Renovated, but still on the rocks

LIHUE — The Shell Station in Lihue has a new hat and a new standing as one of the Society for Commercial Archeology’s 2016 Falling By The Wayside list of endangered roadside resources.

“Putting it on our list, what it does is raise awareness of that particular situation and of the endangered nature of roadside resources nationwide,” said Ralph Wilcox, SCA secretary.

Originally named the Lihue Motor Service Station, the shell gas station was built in 1930 to resemble a traditional Hawaiian structure with lava-rock columns and a concrete roof meant to emulate a thatched roof.

According to Ka’aina Hull, deputy planning director for Kauai County, the building was hailed as “the finest and most attractive service station in Hawaii” when it was constructed.

“Since that time, previous color alterations and signage to the structure have masked its architectural significance,” Hull said. “However, when originally constructed the service station utilized a native design with Koloa moss rock for pillars.”

“This design incorporated Hawaii’s own indigenous architectural lineage into Hawaii’s modern urban environment like no other design had done before, and arguably, like no other design has been able to do since that time.”

Currently, the gas station is lacking storage capacity, and has safety concerns. Aloha Petroleum, owner of the gas station, submitted a demolition permit request with the county planning department, but it has been withdrawn.

Caroline Witherspoon, spokeswoman for Aloha Petroleum, said the building has been repaired before, and the company is considering options for the site.

“Even though we attempted to repair the roof a few years ago, it began to leak badly again, causing serious safety concerns for our employees and our customers,” Witherspoon said on behalf of Aloha Petroleum. “We have treated the roof again to try to address the problem.”

Though the roof repair isn’t connected to the building’s distinction as an endangered roadside resource, the listing does get them another step closer to being on the list of National Historic Places.

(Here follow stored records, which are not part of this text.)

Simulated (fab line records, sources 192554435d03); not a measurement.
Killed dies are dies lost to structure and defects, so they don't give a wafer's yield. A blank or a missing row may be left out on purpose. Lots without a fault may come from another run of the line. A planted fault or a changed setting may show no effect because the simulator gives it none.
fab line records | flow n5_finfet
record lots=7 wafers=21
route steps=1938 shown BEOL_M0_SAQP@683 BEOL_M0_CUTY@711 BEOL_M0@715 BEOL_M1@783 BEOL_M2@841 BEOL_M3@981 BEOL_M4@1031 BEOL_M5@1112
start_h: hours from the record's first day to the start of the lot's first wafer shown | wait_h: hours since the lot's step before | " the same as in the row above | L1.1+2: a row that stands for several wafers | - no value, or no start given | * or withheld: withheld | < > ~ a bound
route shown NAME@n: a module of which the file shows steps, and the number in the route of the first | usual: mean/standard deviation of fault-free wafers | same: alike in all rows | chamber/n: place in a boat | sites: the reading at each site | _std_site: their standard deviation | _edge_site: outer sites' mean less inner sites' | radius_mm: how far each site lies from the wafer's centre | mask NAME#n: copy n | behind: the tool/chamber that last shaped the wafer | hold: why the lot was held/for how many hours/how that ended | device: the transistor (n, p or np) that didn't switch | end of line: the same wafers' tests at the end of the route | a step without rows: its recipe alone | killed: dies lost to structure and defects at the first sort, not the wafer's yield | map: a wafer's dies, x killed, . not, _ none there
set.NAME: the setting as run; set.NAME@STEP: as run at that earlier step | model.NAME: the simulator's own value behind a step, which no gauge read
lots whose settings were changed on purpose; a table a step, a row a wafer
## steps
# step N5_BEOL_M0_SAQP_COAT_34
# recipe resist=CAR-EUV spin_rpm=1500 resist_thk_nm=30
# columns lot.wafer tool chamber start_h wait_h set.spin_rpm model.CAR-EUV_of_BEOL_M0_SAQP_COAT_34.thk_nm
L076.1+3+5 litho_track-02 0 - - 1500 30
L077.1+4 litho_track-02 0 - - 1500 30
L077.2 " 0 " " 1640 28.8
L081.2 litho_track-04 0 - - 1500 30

“If the building were listed on the National Register of Historic Places, they could take advantage of the federal tax credit program to help with renovations,” Wilcox said.

Witherspoon said Aloha Petroleum is considering that option, but she said saving the building is a challenge.

Hull said the planning department thinks it’s worth it.

“The Department of Planning applauds any effort to restore the service station to its original color pattern and to restore its architectural prominence within Lihue’s town core,” Hull said.